Artists often scale their work back, reducing the quality of textures (lower res) and reduced polygon counts. Keeping the same budgets we use now, there would still be a net gain in visual fidelity just moving to newer hardware. Gaining ALL the bells and whistles will cost more, but no one needs to do this, it's simply an option. Plus, the newer engines are becoming more efficient for the designers. Hard to say how much more it will cost, if it costs more at all.
Not to mention, gameplay will change with newer graphical techniques too. It always has and always will, for better or for worse (often for worse).
I dunno, sure, current-gen stuff takes time to build, but there are far more graphical assets in that scene and many more micro-level details that I don't think "higher res textures" make up the whole story. Remember, going from something like UT99 to UT2003 didn't just result in better textures and lighting (side-effects of the tech improvements) but also made it so that building a level went from taking maybe an hour to potentially days or more. Higher-fidelity assets also take longer to make, because artists can "cheat" with lower-res stuff quite a bit.
Obviously workflow and production change to accommodate new tech, and a lot of things can be done to speed up level creation (tying vegetation to materials, so you can have rock, grass, trees etc. automatically placed simply by laying down a texture on some terrain), but you still have to hand-tweak a lot of that stuff, and with more details there's more to obsess over.

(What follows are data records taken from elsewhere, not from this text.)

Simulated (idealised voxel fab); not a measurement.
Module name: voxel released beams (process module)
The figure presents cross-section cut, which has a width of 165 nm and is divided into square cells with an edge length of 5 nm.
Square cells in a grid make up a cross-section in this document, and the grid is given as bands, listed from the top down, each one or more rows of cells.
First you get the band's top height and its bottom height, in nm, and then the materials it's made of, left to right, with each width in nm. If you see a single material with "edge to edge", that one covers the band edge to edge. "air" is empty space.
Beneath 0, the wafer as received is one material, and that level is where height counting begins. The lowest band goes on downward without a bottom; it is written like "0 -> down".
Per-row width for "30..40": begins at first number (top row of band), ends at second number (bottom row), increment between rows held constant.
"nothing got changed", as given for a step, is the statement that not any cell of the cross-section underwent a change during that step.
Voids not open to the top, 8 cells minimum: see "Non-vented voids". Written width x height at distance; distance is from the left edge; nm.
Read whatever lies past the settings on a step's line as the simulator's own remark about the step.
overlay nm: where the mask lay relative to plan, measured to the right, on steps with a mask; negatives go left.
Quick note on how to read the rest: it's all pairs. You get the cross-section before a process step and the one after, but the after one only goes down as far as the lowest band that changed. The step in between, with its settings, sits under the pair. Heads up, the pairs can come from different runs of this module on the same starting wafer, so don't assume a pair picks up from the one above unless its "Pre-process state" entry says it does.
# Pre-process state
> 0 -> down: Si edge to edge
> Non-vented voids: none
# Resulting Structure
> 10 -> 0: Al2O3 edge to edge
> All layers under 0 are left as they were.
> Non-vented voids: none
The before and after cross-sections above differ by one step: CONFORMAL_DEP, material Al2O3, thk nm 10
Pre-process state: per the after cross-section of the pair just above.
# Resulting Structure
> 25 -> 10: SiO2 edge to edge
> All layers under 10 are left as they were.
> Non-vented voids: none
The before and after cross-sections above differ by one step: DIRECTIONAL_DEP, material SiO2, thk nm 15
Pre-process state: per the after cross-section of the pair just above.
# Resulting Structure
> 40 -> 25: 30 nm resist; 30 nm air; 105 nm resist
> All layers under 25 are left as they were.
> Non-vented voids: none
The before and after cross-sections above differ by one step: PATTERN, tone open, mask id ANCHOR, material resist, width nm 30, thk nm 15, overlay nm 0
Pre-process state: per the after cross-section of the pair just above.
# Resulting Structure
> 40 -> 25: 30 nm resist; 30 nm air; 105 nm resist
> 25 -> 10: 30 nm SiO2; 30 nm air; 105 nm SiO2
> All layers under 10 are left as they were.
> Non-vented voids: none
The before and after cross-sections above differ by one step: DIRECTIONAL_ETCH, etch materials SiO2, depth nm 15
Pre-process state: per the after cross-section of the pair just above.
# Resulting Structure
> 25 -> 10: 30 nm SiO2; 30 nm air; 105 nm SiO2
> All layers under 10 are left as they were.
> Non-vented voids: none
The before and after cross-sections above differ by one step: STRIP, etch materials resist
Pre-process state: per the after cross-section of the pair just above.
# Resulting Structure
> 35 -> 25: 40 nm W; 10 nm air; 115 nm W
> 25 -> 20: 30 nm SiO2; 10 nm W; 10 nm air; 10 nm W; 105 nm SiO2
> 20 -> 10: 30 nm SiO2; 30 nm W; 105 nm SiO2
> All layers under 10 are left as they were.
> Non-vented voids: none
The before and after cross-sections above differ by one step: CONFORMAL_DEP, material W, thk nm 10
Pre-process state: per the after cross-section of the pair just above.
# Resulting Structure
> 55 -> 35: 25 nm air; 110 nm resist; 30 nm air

I do a lot of (amateur) level design and even my non-professional-quality work still takes a ton of time - if you have a bunch of pipe models instead of a pipe texture, for instance, you're not just mapping a material to a surface, you're doing that and then positioning many 3D objects together in a way that has to make sense logically or at least aesthetically:
That relatively small area (not entirely pictured) took me a few hours to build. If I had even more detail to work with I could imagine it taking two or three times longer even though it's a space the player might inhabit for all of 10-20 seconds. Now when you add things like physics objects, dynamic fluids, particle effects, dynamic lights, buttons, doors, levers etc. to script and other game objects that are animated or interactive on top, suddenly you have even more detail to create
and you have to ensure they work for gameplay.
Obviously there's a difference between me fumbling with UDK and trying to figure out the best way to use the assets available to accomplish something, and a pro who has full knowledge of the tools and assets on hand, but it's still not an especially quick process to create game content, especially as production flow is such that you might do 5-10 different detail passes over the same areas over and over.